Reputation: 1
i have a dataframe with a column called details that have this data :
130 m² - 3 Pièces - 2 Chambres - 2 Salles de bains - Bon état - 20-30 ans -
when i want to get the first data 130 i did this :
df['superficie'] = df['details'].str.split('m²').str[0]
its gives me 130 in a new column that called "superficie"
for the the seconde data i did this :
df['nbPieces']= (df['details'].str.split('-').str[1].str.split('Pièces').str[0])
it gives me 3 in a new column that called "nbPieces"
but my problème is if i want to get the 2 of the champbres and 2 of the salles de bains and the 20-30 near of "ans" , how can i do that, i need to add them to new columns (nbChambre , nbSalleDeBain, NbAnnee)
thanks in advance .
Upvotes: 0
Views: 112
Reputation: 518
I suggest you to use regular expressions in pandas for this kind of operations:
import pandas as pd
df = pd.DataFrame()
df['details'] = ["130 m² - 3 Pièces - 2 Chambres - 2 Salles de bains - Bon état - 20-30 ans -"]
df['nb_chbr'] = df['details'].str.split(" - ").str[2].str.findall(r'\d+').str[0].astype('int64')
df['nb_sdb'] = df['details'].str.split(" - ").str[3].str.findall(r'\d+').str[0].astype('int64')

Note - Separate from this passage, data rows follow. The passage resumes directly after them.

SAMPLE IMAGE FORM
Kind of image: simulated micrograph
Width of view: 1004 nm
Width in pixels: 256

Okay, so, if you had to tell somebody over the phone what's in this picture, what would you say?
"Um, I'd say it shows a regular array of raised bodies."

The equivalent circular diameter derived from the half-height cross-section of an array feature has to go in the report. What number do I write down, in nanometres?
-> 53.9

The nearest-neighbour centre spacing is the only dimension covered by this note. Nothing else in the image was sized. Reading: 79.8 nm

df['nb_annee'] = df['details'].str.split(" - ").str[5].str.findall(r'\d+').str[0].astype('int64')
print(df)
Output:
details nb_chbr nb_sdb nb_annee
0 130 m² - 3 Pièces - 2 Chambres - 2 Salles de b... 2 2 20
Moreover, I used " - "
as a split string. It returns a better list in your case. And for the "Nombre d'années" case I simply took the first integer that appears in the list, I don't know if it suits you.
Finally there may be a problem in your dataframe, 2 chambres and 2 salles de bain should be a 4 pièces flat ^^
Upvotes: 1